Title: The Popcorn Essayists: What Movies do to Writers
Editor: Jai Arjun Singh
Publisher: Tranquebar Press
ISBN: 9789380658353
PP: 227 Pages
Price: Rs. 395
Genre: Non-Fiction
Source: Publisher
Rating: 4/5

Thirteen different genre writing and thinking writers all come together to contribute to this collection of essays – as the title suggests, about movies. If you are a film aficionado and also love reading about movies, then this book is sure meant for you. The Popcorn Essayists is a compilation of 13 essays centred around films, the way they are made and how they are perceived by the audience – in this case the writers.

The contributing writers include Manjula Padmanabhan, Manil Suri, Kamila Shamssie, Anjum Hasan, Amitava Kumar, Namita Gokhale, Jai Arjun Singh (the editor of this collection), Musharraf Ali Farooqi, Madhulika Liddle, Sidin Vadukut, Rajoshri Chakraborti, Sumana Roy and Jaishree Misra. The reason I have mentioned all names is for you to understand the variety that this book provides and the themes it touches – from Art House Cinema (as it was termed in the days gone by) to a day in the life of a writer as a Helen Cabaret Dancer to a writer’s experience about watching Satya, this book has it all.

What I loved about the book while reading it was that I immediately wanted to see all the movies recommended by the writers, even if I had seen some of them some time ago, I still wanted a re-viewing and only to understand the essays better.  When a group of writers come together to contribute to any collection, it is so important to see that the ideas merge and the flow is consistent, and it is with this precision that the editor delivers on this book. The writing is crisp and sharp and to the point, without forcing any opinions down the readers’ throat. At some point though some essays do get technical, but I guess that could not have been avoided, considering the topic.

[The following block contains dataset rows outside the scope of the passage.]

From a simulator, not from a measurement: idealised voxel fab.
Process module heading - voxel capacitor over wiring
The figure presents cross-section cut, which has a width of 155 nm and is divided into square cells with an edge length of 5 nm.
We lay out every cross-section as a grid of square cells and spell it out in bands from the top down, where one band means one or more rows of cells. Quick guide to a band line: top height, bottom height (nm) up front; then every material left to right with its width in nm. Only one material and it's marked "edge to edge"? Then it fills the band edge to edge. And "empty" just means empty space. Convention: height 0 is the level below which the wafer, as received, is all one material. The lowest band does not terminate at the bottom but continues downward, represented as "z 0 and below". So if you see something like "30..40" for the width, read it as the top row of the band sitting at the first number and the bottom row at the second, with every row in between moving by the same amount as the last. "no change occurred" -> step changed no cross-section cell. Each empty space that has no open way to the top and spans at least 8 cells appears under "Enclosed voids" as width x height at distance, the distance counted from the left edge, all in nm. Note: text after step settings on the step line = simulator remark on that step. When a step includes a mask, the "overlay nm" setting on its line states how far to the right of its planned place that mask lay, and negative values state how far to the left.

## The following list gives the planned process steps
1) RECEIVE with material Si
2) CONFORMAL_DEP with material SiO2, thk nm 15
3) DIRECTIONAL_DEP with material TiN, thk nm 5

Movies are magic and we are all aware of that fact. The book attempts I think to introduce us to different genres of movies, like I said without sounding condescending or patronizing. It is about the nuances that are noticed while watching a loud Punjabi Masala Movie or at the same time about the experiences of another author while viewing the works of Finland’s Kaurismäki Brothers and their impact and contribution to world cinema.

All in all, The Popcorn Essayists is a book that must be read for the love of cinema or for the joy of reading and in the process, discovering some great cinema.